KFSN-TV (channel 30) is a television station in Fresno, California, United States, serving as the market's ABC network outlet. It is owned and operated by the network's ABC Owned Television Stations division, and maintains studios on G Street in downtown Fresno; its transmitter is located on Bear Mountain, near Meadow Lakes, California.

Fresno is the smallest television market in California with a "Big Four" network O&O.

After the Federal Communications Commission (FCC)'s four-year-long freeze on awarding television station licenses was lifted in 1952, two radio stations—KARM (1430 AM, now KFIG) and KFRE (940 AM, now KYNO) competed for the construction permit to operate a station on channel 12, the sole VHF allocation given to Fresno. KFRE won the permit, and the station first signed on the air on May 10, 1956, as KFRE-TV (for Fresno). It is the third-oldest television station in the Fresno market in a three-year timeframe and upon signing on, KFRE-TV took the CBS affiliation from KJEO (channel 47, now KGPE). This made Fresno one of the smallest markets where each network gained full-time affiliations at the time.

The KFRE stations were acquired by Triangle Publications in 1959. On February 17, 1961, KFRE-TV reluctantly moved to UHF channel 30 to make Fresno an all-UHF market under orders from the FCC. It was known by the term deintermixture, the move was made for the purpose of leveling the playing field and eliminating the potential of unfair competition between the VHF and UHF bands. A similar situation occurred in nearby Bakersfield where that city's lone VHF station, KERO-TV on channel 10, moved to UHF channel 23 in 1963. The move of KFRE-TV to channel 30 opened up channel 12 for use by KCOY-TV in Santa Maria, which went on the air in 1964.

Triangle began its exit from broadcasting in 1971, and sold the KFRE stations to Capital Cities Communications. The new owners sold off the AM and FM radio stations as a condition of the purchase and kept the television station, changing its call letters to KFSN-TV on May 1 of that year (the KFRE-TV calls are now used on Fresno's CW affiliate on channel 59; that station is unrelated to the current KFSN-TV).

On March 18, 1985, Capital Cities announced it would purchase ABC. Nearly six months later, on September 9, 1985, KFSN-TV traded network affiliations with KJEO and became an ABC affiliate. The transaction was finalized on January 3, 1986, making channel 30 an ABC owned-and-operated station. It marked the first time a Big Three network owned a UHF television station since NBC sold WNBC (now WVIT) in New Britain, Connecticut, to Plains Television in 1960 (NBC would buy the station back from the original incarnation of Viacom in 1997). In 1996, The Walt Disney Company acquired Capital Cities/ABC.

KFSN-TV shut down its analog signal, over UHF channel 30, at noon on June 12, 2009, the official date on which full-power television stations in the United States transitioned from analog to digital broadcasts under federal mandate. The station's digital signal relocated from its pre-transition VHF channel 9 to UHF channel 30.

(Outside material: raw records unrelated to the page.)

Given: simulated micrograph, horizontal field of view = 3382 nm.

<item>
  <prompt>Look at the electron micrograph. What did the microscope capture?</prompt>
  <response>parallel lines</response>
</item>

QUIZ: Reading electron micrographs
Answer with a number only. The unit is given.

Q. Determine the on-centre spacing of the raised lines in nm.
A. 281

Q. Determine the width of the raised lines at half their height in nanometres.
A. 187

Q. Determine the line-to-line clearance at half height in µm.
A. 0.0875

ABC News Now was launched in 2004 on digital subchannels of ABC O&O stations and lasting until January 31, 2005, as the channel ended its experimental phase. The group changed its programming on secondary channels to ABC Plus, a local news and public affairs format. ABC teamed up with AccuWeather to launch a multicast service starting on ABC stations' third subchannel with the second station taking on the service was KFSN-TV in late 2005. On April 27, 2009, KFSN began carrying the Live Well Network on a second digital subchannel digital subchannel.